The graph that is shown next has been drawn from the data of the previous example. Only the data in red has been inserted in the database.

Data compression 01.png

The compression affects to the algorithms of data processing. Either to the metrics as to the graphs, and it's important to consider that you should fill in the blanks that are caused by the compression.

Considering all the previous things, in order to calculate with the data of a given module the interval and the starting data, you should follow these steps:

  • Search for the previous data out of the interval and date given. If it exists, you have to put it at the beginning of the range. If it doesn't exist, then previously there was no data.
  • Search the following data out of the range and data given until a maximum equal to the module interval. If it exists, then you have to put it at the end of the interval. If not, you have to extend the last available value until the end of the interval.
  • All data should be check, considering that one data is valid until we get another data.


1.1.4 Data compaction

Pandora FMS has included a system to "compact" database information. This system is focus on small / mid-size deployments (250-500 agents, < 100,000 modules) which want to have a long history information but "loosing" some resolution.

Pandora FMS database maintance, which is executed each day do a scan of old data subject to be compacted. This compactation is done using a simple linear interpolation, that means, if you have 10,000 points of information in a day, you will get a result of a process of interpolation, which replace that 10,000 points for 1000 points.

This, obviously "loose" information, because is an interpolation, BUT also saves database storage and on long term graphs (monthly, yearly) the graphs are mostly the same. In big databases this behaviour coult be "costly" in terms on database performance, and should be disabled and you should use the history database model instead.

Sample of non compact data

Compact1.png

Same graph after a compactation

Compact2.png

1.1.5 History database

This is an Enterprise feature, and is used to store the information from a given point in time, for example, data with more than one month in a different database. This database must be in a different physical server (no virtualize here, please!). Automatically, when you request a data graph for 1 year, Pandora FMS will look the first XX days in the "realtime/main" database and the other information in the history database. In this way you can avoid to have performance penalties when you store a huge ammount of information in your system.

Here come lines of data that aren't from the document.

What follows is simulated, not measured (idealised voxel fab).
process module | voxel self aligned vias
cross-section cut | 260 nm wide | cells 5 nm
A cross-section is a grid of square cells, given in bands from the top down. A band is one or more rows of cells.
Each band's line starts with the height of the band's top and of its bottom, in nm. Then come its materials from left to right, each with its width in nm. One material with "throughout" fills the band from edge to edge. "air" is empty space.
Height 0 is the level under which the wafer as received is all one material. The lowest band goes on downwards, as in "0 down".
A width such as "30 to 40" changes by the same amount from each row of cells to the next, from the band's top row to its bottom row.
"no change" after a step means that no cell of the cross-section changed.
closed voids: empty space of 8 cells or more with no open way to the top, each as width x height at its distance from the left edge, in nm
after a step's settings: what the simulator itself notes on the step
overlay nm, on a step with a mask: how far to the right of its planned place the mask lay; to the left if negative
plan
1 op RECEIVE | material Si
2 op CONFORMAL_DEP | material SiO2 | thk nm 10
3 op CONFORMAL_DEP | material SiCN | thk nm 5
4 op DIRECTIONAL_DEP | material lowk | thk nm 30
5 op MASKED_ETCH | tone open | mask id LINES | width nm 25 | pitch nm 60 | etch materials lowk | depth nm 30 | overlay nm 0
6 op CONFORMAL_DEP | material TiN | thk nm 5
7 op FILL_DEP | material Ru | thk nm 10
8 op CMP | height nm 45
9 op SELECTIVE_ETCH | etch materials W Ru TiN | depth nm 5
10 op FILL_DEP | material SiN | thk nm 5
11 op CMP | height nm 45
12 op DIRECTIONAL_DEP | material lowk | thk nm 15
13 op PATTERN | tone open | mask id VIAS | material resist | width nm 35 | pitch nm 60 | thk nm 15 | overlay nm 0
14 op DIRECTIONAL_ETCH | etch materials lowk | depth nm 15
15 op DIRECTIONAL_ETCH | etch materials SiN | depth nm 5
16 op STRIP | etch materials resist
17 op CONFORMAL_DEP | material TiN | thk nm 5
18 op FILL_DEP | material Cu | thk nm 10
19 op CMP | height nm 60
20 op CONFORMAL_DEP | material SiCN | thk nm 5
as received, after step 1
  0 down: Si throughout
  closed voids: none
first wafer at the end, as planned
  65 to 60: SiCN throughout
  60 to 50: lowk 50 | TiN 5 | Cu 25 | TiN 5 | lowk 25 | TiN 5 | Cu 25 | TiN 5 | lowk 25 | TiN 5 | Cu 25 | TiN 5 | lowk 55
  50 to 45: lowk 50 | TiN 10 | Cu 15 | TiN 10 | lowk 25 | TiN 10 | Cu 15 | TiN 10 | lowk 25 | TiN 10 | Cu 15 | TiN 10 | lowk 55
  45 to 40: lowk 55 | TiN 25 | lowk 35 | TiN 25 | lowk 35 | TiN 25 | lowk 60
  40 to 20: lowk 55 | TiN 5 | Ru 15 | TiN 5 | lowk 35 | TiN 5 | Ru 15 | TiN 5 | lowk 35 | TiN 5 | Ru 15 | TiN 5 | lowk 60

To configure this, you need to setup manually in another server, a history database (importing the Pandora FMS DB Schema into it, without data), and setup permissions to allow access to it from the main Pandora FMS server.

Go to Setup -> History database and configure there the settings to access the history database.



Bbddhist.png



Some settings interesting which need to be explained:

  • Days: max days information is stored in main database. After that date, data will be moved to history db. 30 days is a good default.
  • Step: This acts like a buffer, database maintance script, will take XX registers from database, will insert it in the history database and will delete it from main database. This is timeconsuming, and size depends on your setup, 1000 is a good default value.
  • Delay: After a block of step modules, script will wait for delay seconds. Useful if your database performance is poor, to avoid locks. Use values only between 1-5.

The default configuration of Pandora FMS does NOT transfer string type data to the historical database, however, if we have modified this configuration and our historical database is receiving this type of information it is essential that we configure its purging otherwise it will end up occupying too much time, causing big problems, besides having a negative impact on the performance.

To configure this parameter we must run a query directly in the database to determine the days after which this information will be purged. The table we are interested in is tconfig and the field string_purge. If we wanted for example to set 30 days for the purging of this type of information, for example, we would run the next query directly on the historical database:

UPDATE tconfig SET value = 30 WHERE token = "string_purge";

A good way to test this is to run the database maintance script manually:

/usr/share/pandora_server/util/pandora_db.pl /etc/pandora/pandora_server.conf

There shouldn't be any reported error.

1.2 Status of The Modules in Pandora FMS

In Pandora FMS the modules can have different status: Unkown, Normal, Warning, Critical or with Fired Alerts.

1.2.1 When is Each Status Set?

Each module has the Warning and Critical thresholds set in its configuration. These thresholds define its data values for which these status will be activate. If the module gives data out of these thresholds, then it will be considered that it's on Normal status.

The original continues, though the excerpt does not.